Using AI for Data Storage: Page 2 -

Using AI for Data Storage - Page 2

Learning Data Lifecycles

Since the data explosion of the last few years, organizations have renewed interest in moving data that is not being actively used but still must be retained to very reliable but less performant and possibly inexpensive storage. Many times this type of storage is referred to as an online archive. You have to keep the data available (i.e. not in cold off-line storage), but you may not use it often. Regulatory data is a great example of this. Also, many times, engineering and scientific data is required to be available at all times for review and for other researchers to access.

Knowing when to move data from active, higher-performance and more expensive storage, possibly down to less-expensive, less-performing storage and even further down to online archive is referred to as data lifecycle management. Today the movement of data to different storage tiers is controlled either manually or through a simple set of based on the age of a file, the size or the owner.

Could we use data analysis and learning methods to improve on this approach?

An alternative, and perhaps better, method for data lifecycle management is to begin by gathering information about how the data is used. How often is it accessed? Who access it? What kind of file is it? What type of data does it contain? As we gather this information, learning algorithms can start to create predictive models. Now we have much more information about the data and how it is used. This can be used to create a "predictor" about how they data is likely to be used in the future. This information can help planners make better decisions about the data and when and where to place it.

For example, after a user creates a file, the predictive tool could predict how often the data will be used. Based on the predictions, we could take actions such as immediately moving the file to an online archive or even to cold storage. Or the tool could predict that the data needs to be kept on active storage for at least three months before moving to colder storage.

There are many other possibilities. For example, if data is created with a certain format, but is typically also used in a different format at some point in the future, the predictive tool can tell you this, so that the file can be converted automatically (i.e. no user intervention).

Another useful action from a predictive model would be to notify the users who typically access the data that new data is available. If user janet creates some new data and users ken, john and mary typically access that data, then a simple email or SMS can notify them that new data is available and where it is located. This is a simple variation of how directed marketing is used today. Rather than notify you of things you might want to buy, you get notified when data you typically use or that you might be interested in is available.
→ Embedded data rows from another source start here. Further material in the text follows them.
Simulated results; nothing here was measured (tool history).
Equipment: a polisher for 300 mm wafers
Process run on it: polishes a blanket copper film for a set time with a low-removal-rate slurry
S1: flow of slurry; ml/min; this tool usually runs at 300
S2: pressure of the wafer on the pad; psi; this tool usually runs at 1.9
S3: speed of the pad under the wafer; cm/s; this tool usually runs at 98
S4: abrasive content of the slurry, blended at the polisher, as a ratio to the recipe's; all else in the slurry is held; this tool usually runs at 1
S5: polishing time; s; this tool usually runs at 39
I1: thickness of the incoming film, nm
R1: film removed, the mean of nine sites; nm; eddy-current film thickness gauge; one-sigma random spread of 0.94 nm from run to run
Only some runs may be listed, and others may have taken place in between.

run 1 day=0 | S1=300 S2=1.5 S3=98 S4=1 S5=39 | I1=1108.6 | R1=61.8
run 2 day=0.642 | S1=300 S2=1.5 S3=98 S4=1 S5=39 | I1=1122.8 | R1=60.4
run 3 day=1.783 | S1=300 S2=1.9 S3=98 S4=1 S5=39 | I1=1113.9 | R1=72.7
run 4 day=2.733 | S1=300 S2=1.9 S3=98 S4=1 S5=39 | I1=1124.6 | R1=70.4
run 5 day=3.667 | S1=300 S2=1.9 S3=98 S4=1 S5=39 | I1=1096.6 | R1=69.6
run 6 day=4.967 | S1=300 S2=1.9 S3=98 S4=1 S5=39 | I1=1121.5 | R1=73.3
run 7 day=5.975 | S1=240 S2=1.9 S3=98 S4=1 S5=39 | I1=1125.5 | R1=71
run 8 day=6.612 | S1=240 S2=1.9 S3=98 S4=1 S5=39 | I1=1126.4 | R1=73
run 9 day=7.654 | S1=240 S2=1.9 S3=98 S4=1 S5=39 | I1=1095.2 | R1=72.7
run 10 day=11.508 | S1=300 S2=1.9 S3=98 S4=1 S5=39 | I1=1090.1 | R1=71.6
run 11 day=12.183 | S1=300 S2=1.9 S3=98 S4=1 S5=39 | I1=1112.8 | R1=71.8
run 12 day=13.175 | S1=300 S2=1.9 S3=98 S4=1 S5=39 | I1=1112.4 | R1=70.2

Holy Grail of Storage — Failure Prediction

Storage failures can have a huge impact on productivity. When there is a failure, you have to find what data was lost (if any) and then restore the data either from a backup or copy. This takes time and is very disruptive to productivity. For many years, people have tried to develop ways of predicting storage failure.

A great example of this is studying the SMART logs of drives that help develop metrics to predict failure and to find thresholds that define imminent failure and remove that drive from service before it fails. However, researchers found that a specific metric or small set of metrics could not accurately predict this failure. Perhaps this is another area where AI, particularly machine learning, can help.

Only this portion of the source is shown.